It is written "A line is terminated by ;; (a double-semicolon)."
But we notice that we can write several semicolons at the end of a line and get the result without an error notification.
We can write several lines ending with several semicolons, there will never be any error mentioned.
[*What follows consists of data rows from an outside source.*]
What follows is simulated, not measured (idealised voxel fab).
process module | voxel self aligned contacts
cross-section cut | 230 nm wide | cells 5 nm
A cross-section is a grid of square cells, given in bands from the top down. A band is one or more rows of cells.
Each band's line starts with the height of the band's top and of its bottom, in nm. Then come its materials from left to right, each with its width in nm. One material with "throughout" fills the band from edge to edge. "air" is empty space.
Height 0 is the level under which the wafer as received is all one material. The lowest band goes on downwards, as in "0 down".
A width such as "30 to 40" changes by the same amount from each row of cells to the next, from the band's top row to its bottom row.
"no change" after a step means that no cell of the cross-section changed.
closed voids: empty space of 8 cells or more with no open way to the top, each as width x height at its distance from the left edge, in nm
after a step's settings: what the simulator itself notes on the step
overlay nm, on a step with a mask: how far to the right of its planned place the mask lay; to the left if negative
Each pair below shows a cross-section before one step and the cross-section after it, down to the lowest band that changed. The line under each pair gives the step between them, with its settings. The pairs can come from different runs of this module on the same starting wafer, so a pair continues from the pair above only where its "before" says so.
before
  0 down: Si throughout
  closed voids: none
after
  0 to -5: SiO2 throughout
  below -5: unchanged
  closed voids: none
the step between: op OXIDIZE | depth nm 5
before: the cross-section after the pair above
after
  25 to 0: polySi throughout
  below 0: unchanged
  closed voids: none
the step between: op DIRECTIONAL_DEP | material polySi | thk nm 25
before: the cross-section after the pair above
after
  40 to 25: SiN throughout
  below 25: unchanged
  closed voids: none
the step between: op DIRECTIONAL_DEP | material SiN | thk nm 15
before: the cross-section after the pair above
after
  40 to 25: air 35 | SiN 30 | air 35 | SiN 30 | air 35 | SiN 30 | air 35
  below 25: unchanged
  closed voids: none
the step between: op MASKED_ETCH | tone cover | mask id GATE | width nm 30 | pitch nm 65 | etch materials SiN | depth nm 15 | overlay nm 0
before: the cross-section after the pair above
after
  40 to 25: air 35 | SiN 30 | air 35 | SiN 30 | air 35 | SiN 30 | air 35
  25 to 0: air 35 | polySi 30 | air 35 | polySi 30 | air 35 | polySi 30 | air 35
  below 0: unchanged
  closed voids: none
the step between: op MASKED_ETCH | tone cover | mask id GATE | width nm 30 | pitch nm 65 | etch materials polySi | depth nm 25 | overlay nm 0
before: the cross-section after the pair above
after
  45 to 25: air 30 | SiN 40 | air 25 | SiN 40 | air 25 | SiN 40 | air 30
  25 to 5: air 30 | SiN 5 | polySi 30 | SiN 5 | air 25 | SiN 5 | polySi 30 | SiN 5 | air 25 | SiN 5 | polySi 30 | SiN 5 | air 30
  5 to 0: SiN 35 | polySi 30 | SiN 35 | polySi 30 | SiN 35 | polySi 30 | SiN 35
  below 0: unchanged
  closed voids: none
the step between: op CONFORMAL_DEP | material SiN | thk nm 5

Below, example in OCaml 4.06:
"zs";;;;;;;;;;;;;;;;;;;;;;;;;;;;;;;;;;;;;;;;;;;;;;;;;;;;;;;;;;;;;;;;;;
;;;;;;;;;;;;;;;;;;;;;;;;;;;;;;;;;;;;;;;;;;;;;;;;;;;;;;;;;;;;;;;;;;;;;;;;
;;;;;;;;;;;;;;;;;;;;;;;;;;;;;;;;;;;;;;;;;;;;;;;;;;;;;;;;;;;;;;;;;;;;;;;;
;;;;;;;;;;;;;;;;;;;;;;;;;;;;;;;;;;;;;;;;;;;;;;;;;;;;;;;;;;;;;;;;;;;;;;;;
;;;;;;;;;;;;;;;;;;;;;;;;;;;;;;;;;;;;;;;;;;;;;;;;;;;;;;;;;;;;;;;;;;;;;;;;
;;;;;;;;;;;;;
45;;;
89;;;
1234;;;;
it seems that this continues since Caml Light release 0.74, except
that Caml Light only accepts three semicolons (;;;) without error.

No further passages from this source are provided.